If you’re building a Shopify accessibility program, keep these three documents separate. The statement talks to customers, the policy guides your team, and the remediation log proves the work happened.

The short version

  • Accessibility statement = public promise and contact path
  • Accessibility policy = internal operating rules
  • Remediation log = evidence of what you found and fixed

If you mix them together, the result gets blurry fast. The statement becomes too technical, the policy becomes marketing copy, and the remediation log becomes a junk drawer.

Accessibility statement

This is the page a customer can read.

It should say:

  • what standard you are working toward
  • what parts of the store are covered
  • how customers can report a problem
  • when the page was last updated

A statement should be plain and helpful. It should not read like a legal memo.

Accessibility policy

This is the internal rulebook.

It answers questions like:

  • who owns fixes
  • when you re-scan
  • what happens when an app changes the storefront
  • how exceptions are approved
  • where evidence lives

A policy helps the team do the same thing every time. That matters more than sounding impressive.

Remediation log

This is the proof trail.

A remediation log usually includes:

  • the page or template affected
  • the issue found
  • the WCAG criterion involved
  • who fixed it
  • when it was fixed
  • what evidence shows the issue is gone

This is the document you want when someone asks, “What did you actually do?”

What each one should not do

  • The statement should not hold your whole process
  • The policy should not become customer-facing marketing
  • The remediation log should not be hidden in a random spreadsheet with no owner

Example setup for a Shopify store

A clean setup looks like this:

  • Footer link to the accessibility statement
  • Internal policy in your team docs
  • Remediation log in your project tracker or audit folder
  • Monthly scan export attached to each log entry

That gives you something you can maintain without turning it into paperwork theater.

Common mistakes

  • Publishing only a statement and calling it done
  • Writing a policy nobody can find or use
  • Logging issues but never closing the loop
  • Putting the same paragraph in all three documents

Quick FAQs

The accessibility statement usually lives in the footer because customers need a simple way to find it.

Which one should stay internal?

The accessibility policy should usually stay internal. It is the operating rulebook for your team.

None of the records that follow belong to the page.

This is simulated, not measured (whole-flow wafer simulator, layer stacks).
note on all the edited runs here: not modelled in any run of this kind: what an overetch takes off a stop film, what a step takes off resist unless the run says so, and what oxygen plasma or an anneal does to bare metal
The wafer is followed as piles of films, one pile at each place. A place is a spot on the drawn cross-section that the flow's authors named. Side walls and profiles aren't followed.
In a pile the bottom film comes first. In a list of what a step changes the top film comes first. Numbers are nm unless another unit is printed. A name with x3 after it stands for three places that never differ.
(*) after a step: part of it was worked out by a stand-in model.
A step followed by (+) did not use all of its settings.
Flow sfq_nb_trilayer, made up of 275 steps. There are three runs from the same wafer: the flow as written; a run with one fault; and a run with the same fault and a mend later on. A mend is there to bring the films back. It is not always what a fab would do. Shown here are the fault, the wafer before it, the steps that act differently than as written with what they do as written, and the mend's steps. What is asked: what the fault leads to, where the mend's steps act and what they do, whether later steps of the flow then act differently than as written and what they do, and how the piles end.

What belongs in a remediation log?

Each entry should capture the issue, the page or template, the WCAG criterion, the owner, the fix, the date, and the evidence that the issue is gone.

Bottom line

If you want the simplest rule, use this: the statement talks to customers, the policy guides your team, and the remediation log proves the work happened.

If you want the implementation sequence behind those documents, start with the audit, write the policy, then keep the remediation log current after each fix.